It's the greatest age ever for learning - provided you have a phone and decent internet connection. It's the overwhelming, over-abundant, infinitely beguiling sweetshop of knowledge and information we are walking through and living in - every single day.
So how it is possible not to feel you are missing out?
Spend time watching that great lecture on YouTube? You are missing out on listening to that podcast by one of your sporting or business heroes. Spend time in the evenings reading that great academic paper you got for free on PLOS ONE ? You are missing out on following that free MOOC. Spend some time learning data science? You are missing out on perfecting your writing or graphic abilities.
Same happens with your degree programme.
If you are studying a single honours degree, you are pretty much bound to feel: 'This is so narrow! Why do I need to learn all this stuff prescribed by my university department in pretty much the same way as it has been for decades? There's tons of stuff over there, in other departments and on other courses, which I also want to learn and which seems more relevant to my interests and goals.'
But if you do an interdisciplinary degree, you are pretty much bound to feel at some point: 'What I am doing is really broad and challenging. And I'm having to make my own connections between things I am learning. Wouldn't it be easier to do what so many of my friends are doing and just learn one "subject"? For one thing, I wouldn't have to keep explaining my degree to my friends and family! If I was doing just one, traditional subject then they wouldn't keep bugging me about whether I was getting "depth".'
Yes, I've skewed this because I think interdisciplinary degrees are more exciting and relevant than most single honours degrees for most people at this point in history. But I don't think interdisciplinary degrees really have a case to answer about providing 'depth' in academic subjects - at least not if they are structured correctly and require cognitive effort and serious outputs from students. One person's 'depth' in an academic subject is another's narrow specialism and collecting of pointless minutiae. But for sure it can feel like FOMO if everyone over there understands the traditions and parameters of their subject and you have to work things out for yourself, create your own meaning out of the combinations you are making and connections you are seeing.

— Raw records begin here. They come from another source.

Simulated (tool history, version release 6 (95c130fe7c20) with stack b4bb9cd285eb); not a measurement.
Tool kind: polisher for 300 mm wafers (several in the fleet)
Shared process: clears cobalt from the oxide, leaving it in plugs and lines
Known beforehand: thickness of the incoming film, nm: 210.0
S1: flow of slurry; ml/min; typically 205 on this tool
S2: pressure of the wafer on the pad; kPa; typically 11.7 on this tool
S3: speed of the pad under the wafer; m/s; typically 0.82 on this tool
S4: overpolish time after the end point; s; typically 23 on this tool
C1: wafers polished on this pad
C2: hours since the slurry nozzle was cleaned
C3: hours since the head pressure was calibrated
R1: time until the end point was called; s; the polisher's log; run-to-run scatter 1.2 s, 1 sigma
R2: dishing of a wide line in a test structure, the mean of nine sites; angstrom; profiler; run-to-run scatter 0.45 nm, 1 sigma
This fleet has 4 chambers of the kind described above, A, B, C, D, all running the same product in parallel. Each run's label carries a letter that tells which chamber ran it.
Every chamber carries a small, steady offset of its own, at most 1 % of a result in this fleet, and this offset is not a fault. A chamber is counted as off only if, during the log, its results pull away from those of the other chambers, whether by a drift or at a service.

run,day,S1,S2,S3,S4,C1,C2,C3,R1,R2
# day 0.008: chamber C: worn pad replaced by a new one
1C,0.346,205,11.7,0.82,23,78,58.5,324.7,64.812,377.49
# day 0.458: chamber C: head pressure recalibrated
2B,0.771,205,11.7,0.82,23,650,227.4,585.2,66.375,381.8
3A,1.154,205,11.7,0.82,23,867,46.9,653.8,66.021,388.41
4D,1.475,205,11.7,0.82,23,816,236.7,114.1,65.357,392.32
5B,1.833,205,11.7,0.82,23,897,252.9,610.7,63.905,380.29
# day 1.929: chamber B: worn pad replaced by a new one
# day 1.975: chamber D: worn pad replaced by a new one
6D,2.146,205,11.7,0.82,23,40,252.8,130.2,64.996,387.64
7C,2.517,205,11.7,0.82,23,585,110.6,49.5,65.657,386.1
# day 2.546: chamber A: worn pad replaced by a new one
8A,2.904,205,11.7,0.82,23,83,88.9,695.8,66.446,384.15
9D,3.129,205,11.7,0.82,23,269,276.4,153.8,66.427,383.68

What we call 'depth' is often associated with expertise. But much contemporary expertise is interdisciplinary or non-disciplinary. And, more interestingly, in many of the areas we care about today: climate change, sustainability, AI and ethics, financial reform, education, digital health, etc, you can only become an expert because of your interdisciplinarity, not in spite of it. This makes interdisciplinary education challenging, but this also makes it fun; better than fun, it makes it gripping! This is the cutting edge where new ideas are created and grasped.
There may be FOMO for an easier life while you are studying on your interdisciplinary programme. But almost nothing worth achieving is easy. So keep going. It's worth it.